UK Parliament / Open data

Financial Services Bill

Proceeding contribution from Lord Sharkey (Liberal Democrat) in the House of Lords on Monday, 12 November 2012. It occurred during Debate on bills on Financial Services Bill.

My Lords, this amendment has two purposes. The first is to make sure that relevant data on each bank’s performance are in the public domain. This will make it possible to have an informed debate on whether the banks are competing effectively in the interests of consumers, as the FCA is required to promote. At the moment, all we have is aggregated and regional data. We do not know to what extent, or even whether, the banks are effectively competing, or indeed whether they are properly engaged in all the areas where we might want to see effective competition.

In a more general sense, increasing the amount of data on bank activity in the public domain is a very good thing. We need banks to change their practices, and their culture and transparency is a critical part of doing exactly that. We need to be able to see the changes in both practice and culture and not have to rely just on assertions that changes are taking place. For example, we need to see evidence that, as it says in the coalition agreement, the banking system serves businesses and not the other way round. Exactly the same applies to ordinary customers, too.

The second purpose is to focus attention on banks’ lending to SMEs. Your Lordships will have heard many times about the absolutely critical role of SMEs in our economy, and of their role as key providers of jobs. The importance is hard to exaggerate. Our economic recovery and our enduring economic health depend on the performance of our SMEs, as it always has. The ONS data for July 2011 show that SMEs provide 60% of all jobs in the private sector and generate 49%

of private sector turnover. The BIS economics paper of 16 January this year re-emphasises the importance of SMEs to the economy, but goes on to say that,

“there are a number of structural market failures restricting some viable SMEs from accessing finance”.

The report notes that access to debt finance is now harder than before the credit crunch.

In 2007-08, 90% of SMEs seeking finance obtained it. This figure now stands at 74%—and, crucially, the total stock of lending to SMEs is in decline, especially to those with a turnover of less than £1 million. To place this in a long-term context, the Breeden report of March this year estimates that by 2016, if things go on as they are, there will be a shortfall of between £26 billion and £59 billion in the finance needed by SMEs for working capital and growth. The Government are very clearly alive to these problems and hope, as we all do, that the Funding for Lending scheme will succeed in making a real difference in funding for SMEs.

The data provided by the banks on lending to SMEs are provided on an aggregated basis. That means there is no information to allow assessment of performance and suggestion of improvement, or to show which banks are performing better than others or, critically, which are effectively absent from which areas. We do not know which banks are supporting—and to what extent—the third sector in taking advantage of the new rights conferred under the Localism Act. To do all this properly, we need access to disaggregated data and data on a postcode level so we can see clearly which banks are doing what and where with the vital SMEs. We need this data so we can identify in detail the areas of market failure and therefore of competitive failure, which the Government acknowledge do exist.

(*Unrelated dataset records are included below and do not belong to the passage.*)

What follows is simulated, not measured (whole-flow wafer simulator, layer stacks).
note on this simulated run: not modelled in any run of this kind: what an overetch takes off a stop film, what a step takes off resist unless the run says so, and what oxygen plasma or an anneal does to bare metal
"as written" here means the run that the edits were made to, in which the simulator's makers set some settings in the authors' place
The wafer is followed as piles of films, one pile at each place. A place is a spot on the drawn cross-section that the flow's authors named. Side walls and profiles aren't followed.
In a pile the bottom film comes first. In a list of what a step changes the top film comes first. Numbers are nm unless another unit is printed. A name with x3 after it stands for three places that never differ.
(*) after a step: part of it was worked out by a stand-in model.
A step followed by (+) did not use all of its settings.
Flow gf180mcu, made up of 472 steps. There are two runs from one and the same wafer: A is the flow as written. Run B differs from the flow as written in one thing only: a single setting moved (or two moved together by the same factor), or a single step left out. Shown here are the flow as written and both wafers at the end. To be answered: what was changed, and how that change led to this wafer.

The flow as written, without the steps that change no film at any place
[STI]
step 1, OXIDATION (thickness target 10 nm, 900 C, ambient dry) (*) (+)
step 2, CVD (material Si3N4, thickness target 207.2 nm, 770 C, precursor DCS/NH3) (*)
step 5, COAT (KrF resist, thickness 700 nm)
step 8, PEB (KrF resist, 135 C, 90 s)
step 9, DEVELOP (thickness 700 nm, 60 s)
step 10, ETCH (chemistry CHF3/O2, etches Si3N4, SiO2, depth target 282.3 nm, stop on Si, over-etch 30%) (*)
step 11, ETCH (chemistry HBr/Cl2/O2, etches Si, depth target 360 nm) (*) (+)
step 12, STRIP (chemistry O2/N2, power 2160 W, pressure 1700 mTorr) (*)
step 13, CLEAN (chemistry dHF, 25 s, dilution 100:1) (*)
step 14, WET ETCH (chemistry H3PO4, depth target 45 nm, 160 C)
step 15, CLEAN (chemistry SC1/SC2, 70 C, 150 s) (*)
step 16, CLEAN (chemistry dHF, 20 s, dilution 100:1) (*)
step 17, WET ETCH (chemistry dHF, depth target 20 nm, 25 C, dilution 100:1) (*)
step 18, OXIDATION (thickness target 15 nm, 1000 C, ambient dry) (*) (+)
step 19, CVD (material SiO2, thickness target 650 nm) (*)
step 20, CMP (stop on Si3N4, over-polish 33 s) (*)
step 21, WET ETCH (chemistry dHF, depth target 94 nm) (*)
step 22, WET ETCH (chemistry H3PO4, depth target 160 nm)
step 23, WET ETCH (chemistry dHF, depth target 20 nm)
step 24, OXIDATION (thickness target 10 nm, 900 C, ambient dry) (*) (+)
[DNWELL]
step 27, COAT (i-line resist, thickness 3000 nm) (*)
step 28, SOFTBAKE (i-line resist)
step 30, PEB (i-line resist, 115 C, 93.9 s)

The SMEs are vital to the economy and to jobs. Funding SMEs is vital to their performance. Underfunding, which is the current situation, threatens our economic recovery and the creation of jobs. There is evidence of market failure and of a failure of competition. The amendment will allow us to identify that failure and will provide us with the information to help put right that failure. It will help promote effective competition, as the Bill requires the FCA to do, and it will help fulfil the coalition agreement’s pledge to develop effective proposals to ensure the flow of credit to viable SMEs.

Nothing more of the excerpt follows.